Tutorial 1 (Monday 13:30-15:00)
Michael Thielscher: KR Techniques for General Game Playing
Abstract:
A General Game Player is a program that accepts formal descriptions of
arbitrary games and plays these games without human intervention. One of the
grand challenges for Artificial Intelligence, General Game Playing requires
to combine techniques from a wide range of areas including knowledge
representation, automated reasoning, heuristic search, planning, and
learning. This tutorial will focus on the challenges for Knowledge
Representation and Reasoning raised by General Game Playing:
Formalizing game rules
Mapping game descriptions to efficient representations
Extracting knowledge from game descritions
Proving properties of games
Tutorial 2 (Monday 15:30-17:00)
Tony Hunter: Argumentation Systems
Abstract:
Argumentation systems are being developed with the aim of reflecting how
human argumentation uses conflicting information to construct and
analyse arguments. Argumentation involves identifying arguments and
counterarguments relevant to an issue (e.g. What are the pros and cons
for the safety of mobile phones for children?). Argumentation may also
involve weighing, comparing, or evaluating arguments (e.g. What sense
can we make of the arguments concerning mobile phones for children?) and
it may involve drawing conclusions (e.g. A parent answering the question
"Are mobile phones safe for my children?"). In addition, argumentation
may involve convincing an audience (e.g. A politician making the case
that mobile phones should be banned for children because the risk of
radiation damage is too great). Formalizations of argumentation have
been extensively studied, and some basic principles have been
established. In Abstract argumentation, originally proposed in the
seminal work by Dung, arguments are treated as atomic, and a graph-based
formalization is used where each node is an argument, and each arc
denotes one argument attacking another argument. In contrast,
logic-based formalizations assume a set of formulae and then
exhaustively lay out arguments and counterarguments, where a
counterargument either rebuts (i.e. negates the claim of the argument)

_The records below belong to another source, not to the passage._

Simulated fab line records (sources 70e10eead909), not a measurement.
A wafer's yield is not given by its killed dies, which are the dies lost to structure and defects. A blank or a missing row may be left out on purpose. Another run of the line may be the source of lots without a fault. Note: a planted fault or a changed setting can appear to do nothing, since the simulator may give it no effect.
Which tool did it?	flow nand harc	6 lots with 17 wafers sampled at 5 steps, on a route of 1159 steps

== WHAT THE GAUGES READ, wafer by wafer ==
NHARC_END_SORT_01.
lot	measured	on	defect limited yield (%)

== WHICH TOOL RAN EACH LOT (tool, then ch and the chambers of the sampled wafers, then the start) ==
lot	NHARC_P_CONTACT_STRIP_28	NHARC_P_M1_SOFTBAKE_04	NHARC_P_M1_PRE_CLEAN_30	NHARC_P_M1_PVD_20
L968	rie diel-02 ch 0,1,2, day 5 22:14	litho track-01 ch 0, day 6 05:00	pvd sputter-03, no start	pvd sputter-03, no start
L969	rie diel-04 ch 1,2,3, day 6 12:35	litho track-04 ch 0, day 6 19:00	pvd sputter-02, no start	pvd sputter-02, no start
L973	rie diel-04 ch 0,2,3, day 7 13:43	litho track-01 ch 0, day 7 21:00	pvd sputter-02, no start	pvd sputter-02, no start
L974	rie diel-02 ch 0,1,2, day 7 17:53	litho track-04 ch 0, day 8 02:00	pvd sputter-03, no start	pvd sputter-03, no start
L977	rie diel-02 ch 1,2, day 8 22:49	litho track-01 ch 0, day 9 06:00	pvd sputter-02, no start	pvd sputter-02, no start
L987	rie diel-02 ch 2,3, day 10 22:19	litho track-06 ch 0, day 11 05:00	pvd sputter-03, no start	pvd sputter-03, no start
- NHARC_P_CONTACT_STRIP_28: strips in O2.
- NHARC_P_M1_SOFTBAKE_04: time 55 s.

or undercuts (i.e. negates the support of the argument). In the
logic-based approach, an argument is normally defined as a pair (X,p)
where X is a minimal consistent subset of the knowledgebase that entails
p. A variety of underlying logics have been considered for the
entailment and consistency conditions including classical logic,
defeasible logics, and description logics. Both the graph-based and
logic-based approaches provide principled ways of determining which
arguments are warranted (i.e. undefeated). Recent topics of research in
argumentation systems include the development of algorithms and
implementations, the formalization of rhetorical aspects of
argumentation, and the formalization of argument-based dialogue systems.
In this tutorial, we will consider both graph-based and logic-based
formalizations of argumentation, introducing some of the basic concepts,
and reviewing a range of proposals and results.